The California red-legged frog has been extirpated from 70% of its historic range. Windborne agricultural pesticides may be an important contributing factor.
The percentage of upwind land use in agriculture for sites where the red-legged frog had disappeared was 6.5 times greater than for sites where the frogs still exist, suggesting that windborne agrochemicals may be an important factor.
“The impact of pesticides on aquatic ecosystems in California almost certainly goes far beyond red-legged frogs,” Shaffer says. “Amphibians, by virtue of their aquatic habits and permeable skin, may be one of the first groups to show the effects. As such, they may well be a harbinger of things to come for other species if we continue applying pesticides at current levels.”

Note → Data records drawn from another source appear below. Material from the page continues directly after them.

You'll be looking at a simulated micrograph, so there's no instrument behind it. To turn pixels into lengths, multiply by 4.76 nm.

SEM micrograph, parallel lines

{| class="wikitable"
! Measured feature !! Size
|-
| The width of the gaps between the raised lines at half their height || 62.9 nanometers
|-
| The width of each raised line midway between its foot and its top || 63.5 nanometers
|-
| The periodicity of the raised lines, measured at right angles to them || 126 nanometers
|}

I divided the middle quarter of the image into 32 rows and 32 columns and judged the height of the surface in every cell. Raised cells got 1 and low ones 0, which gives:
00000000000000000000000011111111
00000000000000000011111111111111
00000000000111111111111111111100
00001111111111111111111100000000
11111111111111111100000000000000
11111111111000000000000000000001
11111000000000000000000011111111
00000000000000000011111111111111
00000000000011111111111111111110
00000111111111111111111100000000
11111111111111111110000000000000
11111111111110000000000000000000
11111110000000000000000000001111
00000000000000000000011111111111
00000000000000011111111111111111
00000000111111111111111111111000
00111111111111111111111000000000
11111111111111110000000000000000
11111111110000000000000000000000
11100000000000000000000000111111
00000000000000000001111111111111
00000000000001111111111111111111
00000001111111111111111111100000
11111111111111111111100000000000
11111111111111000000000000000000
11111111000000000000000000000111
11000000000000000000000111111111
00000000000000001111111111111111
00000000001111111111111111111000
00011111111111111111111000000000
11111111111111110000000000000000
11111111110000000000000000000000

The U.S. Fish and Wildlife Service placed the frog on its threatened list in 1996. In March 2001, the agency designated 4.1 million acres of critical habitat for the frog, the largest such designation in California. The habitat includes 29 separate areas in 28 counties, along more than 500 miles of streams and rivers.
Lake Tahoe clarity falls again
After 2 years of improvement, the clarity of Lake Tahoe declined to 67.3 feet in 2000, a drop of 2 feet from the previous year, UC Davis Tahoe Research Group announced recently.
UC Davis professor Charles Goldman, director of the research group, notes that while year-to-year clarity measurements have gone up and down in the past, the long-term trend is declining transparency. If unchecked, the decline will turn Tahoe's famous cobalt-blue waters to green.
“We are beginning to see benefits from many changes being made in the Tahoe Basin, but as this year's clarity data show, the lake is still at risk,” says Goldman, who has studied Lake Tahoe for 42 years.
The lake's transparency reached a record low of 64 feet in 1997. In 1968, when UC Davis researchers began their ground-breaking clarity studies, the white disk used to assess transparency could be seen at a depth of 102.4 feet.
Year-to-year variations in Tahoe annual clarity data depend upon a combination of environmental factors. The most significant factor is the extent of annual mixing of the lake's deep waters. That mixing brings up nitrogen and phosphorus, which nourish the growth of green-colored algae. However, the long-term decline in clarity seen since 1968 is caused by increased nutrients and sediments reaching the lake from urbanization in the surrounding watershed as well as from air pollution.
Lake Tahoe's clarity has declined about 30% since the late 1960s, when UC researchers began monitoring.
In April, UC Davis announced a $2.6 million grant from the David and Lucile Packard Foundation to help create a new research and education center dedicated to addressing environmental problems in the Tahoe Basin.
The 15,000-square-foot Lake Tahoe Center for Environmental Research will support multi-disciplinary research on the basin ecosystem, enable greater collaboration among scientists, increase educational opportunities and provide public awareness programs.
“The new research laboratory and its educational programs will give us the facilities to strengthen the essential connection between scientific knowledge and public policy,” Goldman says.
UC Davis has been working with local, state and federal agencies, the private sector, University of Nevada-Reno and the Desert Research Institute to gain the scientific knowledge needed to help improve the health of the Tahoe Basin. Research contributes to the improvement of programs in development, transportation and roads management, erosion control, forest health, wetland restoration, stream improvement, fertilizer controls, and controls of invasive plants and animals.
In recent years, the water clarity monitoring activities have been largely funded by a $110,000 annual grant from the Tahoe Regional Planning Agency (TRPA), the bistate agency leading a cooperative environmental preservation and restoration effort.
“The scientific community tells us that Lake Tahoe probably won't respond positively to restoration efforts in the watershed for 20 to 30 years,” TRPA director Juan Palma says. “Given that we only recently began to pick up the pace of investing in those efforts, we must remain committed to our long-term plan for changing the downward trend in water clarity.”